But Alevizos believes the striking posters produced by Be Cyber Aware at Sea can open seafarers’ eyes to the issues. And as campaign founder Jordan Wylie said: “Online is the new frontline.”

23-12-2016 Strike Club bucks zero increase run, By Jim Mulrenan, TradeWinds Weekly

The Strike Club is to seek a 10% general increase in premium against the background of a potential loss for the year that ends on 31 January.

The rate rise is similar to that required at this year’s renewal and reflects that the Strike Club is trading in a rather different market to the protection-and-indemnity (P&I) mutuals, where there are no general increases but premium discounts from a number of clubs.

The loss that is in prospect is about $3.1m, so $0.7m smaller than last year’s deficit, but it will still bite into the $27.9m reserve with which the club started the current year.

The Strike Club is telling members that despite a more than 95% renewal rate, the depressed shipping market is resulting in a downturn in business volume, with lower insured sums also hitting premium income.

Although operating expenses have reduced by $1.5m since 2015, lower premium income means costs have increased in relative terms.

In contrast to the P&I clubs, where there has been an extended benign claims experience, the Strike Club was hit by higher claims in the 2014 and 2015 years.

The club, managed by Charles Taylor, the London Stock Exchange-listed company that also runs the Standard P&I Club, however reports that the performance of the current year is “notably better”.
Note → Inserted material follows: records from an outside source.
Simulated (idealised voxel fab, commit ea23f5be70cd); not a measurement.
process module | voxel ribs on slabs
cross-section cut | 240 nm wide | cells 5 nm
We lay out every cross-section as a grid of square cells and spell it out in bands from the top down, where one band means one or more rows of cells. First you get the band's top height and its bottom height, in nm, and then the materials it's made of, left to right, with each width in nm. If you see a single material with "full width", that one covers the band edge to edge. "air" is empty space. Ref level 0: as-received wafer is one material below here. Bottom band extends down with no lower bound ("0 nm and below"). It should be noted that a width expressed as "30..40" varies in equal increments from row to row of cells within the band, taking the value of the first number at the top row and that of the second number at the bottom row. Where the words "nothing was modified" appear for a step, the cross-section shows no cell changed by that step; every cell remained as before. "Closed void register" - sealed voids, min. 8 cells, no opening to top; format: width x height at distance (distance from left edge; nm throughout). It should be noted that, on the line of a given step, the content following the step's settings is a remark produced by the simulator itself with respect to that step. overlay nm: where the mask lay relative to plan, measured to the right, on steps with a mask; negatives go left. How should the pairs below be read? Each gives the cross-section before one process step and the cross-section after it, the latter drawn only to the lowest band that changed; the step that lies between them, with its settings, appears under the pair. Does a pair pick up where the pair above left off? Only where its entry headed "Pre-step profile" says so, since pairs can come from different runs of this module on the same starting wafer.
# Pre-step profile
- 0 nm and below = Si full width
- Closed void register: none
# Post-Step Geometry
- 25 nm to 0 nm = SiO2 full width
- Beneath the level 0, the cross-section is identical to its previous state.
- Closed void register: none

The Strike Club, the market leader in delay insurance for ships, says it remains focused on offering “the most comprehensive and best value marine delay insurance in the market” with its mutual structure ensuring cover is at an “attractive sustainable price”.

The club, insures about 2,700 vessels of 125 million dwt against delays with a shore origin and about 1,200 ships of 50 million dwt against delays arising from crew labour disputes or other onboard issues.

Members include Louis Dreyfus Armateurs, Rickmers Trust, Graig group, China Navigation, Furness Withy, Western Bulk, Clipper group, Pacific Direct Line, Toko Kaiun Kaisha Leonhardt & Blumberg and Bunge.

22-12-2016 Misdelivery claims in relation to cargo discharged against LOIs, Source: Clyde&Co

This year, many of our clients have faced claims arising out of the delivery of cargo without production of the original bills of lading and against letters of indemnity (“LOIs”).

This scenario has become increasingly common in the PRC, particularly in the iron ore trade where banks are looking to enforce their rights in view of the deteriorating financial health of local steel mills and traders. In many cases, the original bills of lading have not passed through the banking chain to the ultimate receivers and cargo is discharged against an LOI and released to a party who has not paid for the goods. This results in a claim against the carrier by the bank for misdelivery and, ultimately, a claim under the LOI by the carrier.

The delivery of cargo without production of the original bills of lading and against an LOI has become widespread and accepted. However, parties often issue LOIs without a full appreciation of the risks involved.

If a party is considering providing an LOI, careful scrutiny of the security for payment under the sale contract and of the risk of the bills of lading being stuck in the chain should be conducted first.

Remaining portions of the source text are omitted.